In the Estate of NICHOLLS

[2014] SASC 204

Judgment of The Honourable Justice Gray

24 December 2014

SUCCESSION - MAKING OF A WILL - TESTAMENTARY INSTRUMENTS  - ALTERATIONS, ADDITIONS AND INTERLINEATIONS - GENERALLY

SUCCESSION - PROBATE AND LETTERS OF ADMINISTRATION - PROCEDURE - SOUTH AUSTRALIA - OTHER MATTERS

SUCCESSION - MAKING OF A WILL - REVOCATION  - METHODS OF REVOCATION - DESTRUCTION OR MUTILATION, OR STRIKING OUT PORTIONS - GENERALLY

Application for a grant of probate in common form.  The deceased left a will executed in will kit form in which he appointed the applicant as the executor of his estate.  A portion of the document had been excised and replaced with a piece of paper bearing the deceased’s signature.  Other amendments made to the document were initialled by the deceased but not by the attesting witnesses.  All persons that would benefit were the deceased’s estate administered in accordance with the rules of intestacy consented to the application.

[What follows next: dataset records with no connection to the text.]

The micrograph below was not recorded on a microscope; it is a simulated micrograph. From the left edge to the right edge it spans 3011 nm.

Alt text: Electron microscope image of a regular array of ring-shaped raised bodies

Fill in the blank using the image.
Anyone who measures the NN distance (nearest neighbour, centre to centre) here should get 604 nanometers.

Whether the will was revoked as a result of the excision of part of the document. Whether the alterations to the document comply with the formalities required by section 8 of the Wills Act. Whether the alterations should be admitted in accordance with section 12 of the Wills Act.

1.  There was no intention to revoke the testamentary instrument completely, but merely to revoke the part excised.

2. The alterations to the document have not been authenticated in accordance with the formalities required by the Wills Act.

3. It is appropriate to order that the propounded will be admitted to probate in accordance with section 12(2) of the Wills Act.

Probate Rules 2004 (SA) r 20, r 23, r 64 and r 77; Wills Act 1936 (SA) s 8, s 12(2), s 22 and s 24, referred to.
In re Talbot [1925] SASR 100; In the Estate of Gibbs [2012] SASC 230; Cahill v Rhodes [2002] NSWSC 561, considered.

In the Estate of NICHOLLS
[2014] SASC 204

Testamentary Causes Jurisdiction

GRAY J.

  1. This is an application for a grant of probate in common form. 

  2. Peter Nicholls, the deceased, died on 19 April 2014.  An affidavit of assets and liabilities discloses that the deceased’s estate has a net value of $408,881.21.  The deceased was divorced at the time of his death and is survived by three sons, Mark Andrew Nicholls, Eric Peter Nicholls and Gregory John Nicholls.  The deceased left a will dated 31 August 1999 in which he appointed his son, Mark Nicholls, as the sole executor of his estate.  Mark Nicholls has applied for a grant of probate in common form.  The application was referred to me by the Registrar of Probates pursuant to rule 77 of the Probate Rules 2004 (SA).

  3. The document propounded as the deceased’s will has been drafted from a will kit form.  The document comprises a mixture of typed and handwritten text, with the standard terms of the will kit appearing in typed text, and with handwritten alterations, apparently made by the deceased, providing for the disposition of the deceased’s assets.  The document that has been submitted to probate by the applicant comprises two pages, appearing on both sides of a single sheet of blue paper.  However, typed text at the foot of each page indicates that the will kit was initially four pages in length.  It is apparent that the portion of the document forming pages three and four has been torn or cut from the document.  No explanation has been provided for the whereabouts of the other two pages of the document.  However, it appears on the face of the document that the two pages that have been propounded form a complete will. 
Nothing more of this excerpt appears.